One of the most interesting things about Nancy is her synasthaesia.   Words, letters and musical notes all have an ascribed colour, to the extent that music is difficult for her to listen to, being an overly complex muddle of colours.  She tries her youthful hand at art, but without the immediate success she craves; she then bends her sense of colour towards writing, exploring the literary world with a view of colour shaping her response to books.

Nancy embodies the solipsism of the child and adolescent.  As a child, disembodied voices read to her, speak to her; adults are barely named, there are occasional references to “the family”, but not to her parents as individuals.  Most of the girls at her school are a uniform mass; the teachers have names, but are just as uniform.  Out in society as a young woman, she is disappointed by the shallowness and conventionality.   Her inwardness is profound: every experience, every line read and place seen, is viewed through the prism of her own self.  This occasionally makes her irritating, although the writing of this inwardness is cleverly sustained and grows with Nancy, adjusting its focus according to her age.  The characterisation of Nancy – and she really is the only character – is consistent, with colour and depth.  However, to really enjoy this book you have to like Nancy, and I’m not really sure that I did: discontented and privileged, with no idea of her own privilege but every idea of the obstacles in her way, she is a convincing adolescent but not an attractive one. 

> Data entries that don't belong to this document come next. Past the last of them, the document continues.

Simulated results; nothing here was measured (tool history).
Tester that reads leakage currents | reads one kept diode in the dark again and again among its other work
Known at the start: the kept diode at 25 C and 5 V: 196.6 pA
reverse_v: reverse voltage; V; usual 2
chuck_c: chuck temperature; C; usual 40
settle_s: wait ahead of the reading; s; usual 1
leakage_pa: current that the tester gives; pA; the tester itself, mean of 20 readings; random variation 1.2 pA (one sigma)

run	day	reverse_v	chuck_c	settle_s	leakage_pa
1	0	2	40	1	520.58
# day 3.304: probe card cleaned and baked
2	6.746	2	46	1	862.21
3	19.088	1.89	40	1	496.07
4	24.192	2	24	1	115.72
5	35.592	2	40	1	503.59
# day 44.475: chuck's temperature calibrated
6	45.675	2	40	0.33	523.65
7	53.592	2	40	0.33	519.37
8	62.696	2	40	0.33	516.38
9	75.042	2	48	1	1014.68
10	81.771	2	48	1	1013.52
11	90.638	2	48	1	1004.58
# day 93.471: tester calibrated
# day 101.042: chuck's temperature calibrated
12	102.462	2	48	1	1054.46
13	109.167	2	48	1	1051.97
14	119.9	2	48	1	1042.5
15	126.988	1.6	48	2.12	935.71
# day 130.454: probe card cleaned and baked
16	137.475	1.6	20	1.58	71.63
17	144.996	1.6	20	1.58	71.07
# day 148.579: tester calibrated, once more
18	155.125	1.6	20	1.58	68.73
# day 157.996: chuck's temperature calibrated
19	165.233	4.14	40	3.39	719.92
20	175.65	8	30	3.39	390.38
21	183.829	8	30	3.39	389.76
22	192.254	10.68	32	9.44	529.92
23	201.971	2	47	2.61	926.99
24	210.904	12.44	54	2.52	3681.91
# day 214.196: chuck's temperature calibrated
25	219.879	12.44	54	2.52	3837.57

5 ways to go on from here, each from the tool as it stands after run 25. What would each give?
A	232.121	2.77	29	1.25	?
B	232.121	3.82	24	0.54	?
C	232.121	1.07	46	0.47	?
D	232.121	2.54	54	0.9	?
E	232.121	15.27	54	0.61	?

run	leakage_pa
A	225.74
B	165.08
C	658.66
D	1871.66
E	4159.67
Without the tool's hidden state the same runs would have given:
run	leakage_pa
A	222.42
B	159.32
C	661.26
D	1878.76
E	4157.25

Development is often cited as an early lesbian work, but you have to look quite closely to detect any sense of this.  It helps to know that Bryher was influenced by Havelock Ellis's Sexual Inversion, and uses Ellis's definition of lesbian characteristics to inform her portrait of Nancy, such as her rejection of feminine norms, her sense of separateness, her highly developed intelligence and sensitivity to art and nature.   Development and its sequel Two Selves are available in a single-volume version, as is some of Bryher's later historical fiction.  Her memoirs - which given her long life, complicated relationships and network of friends ought to be decidedly juicy - seem unfortunately to be out of print.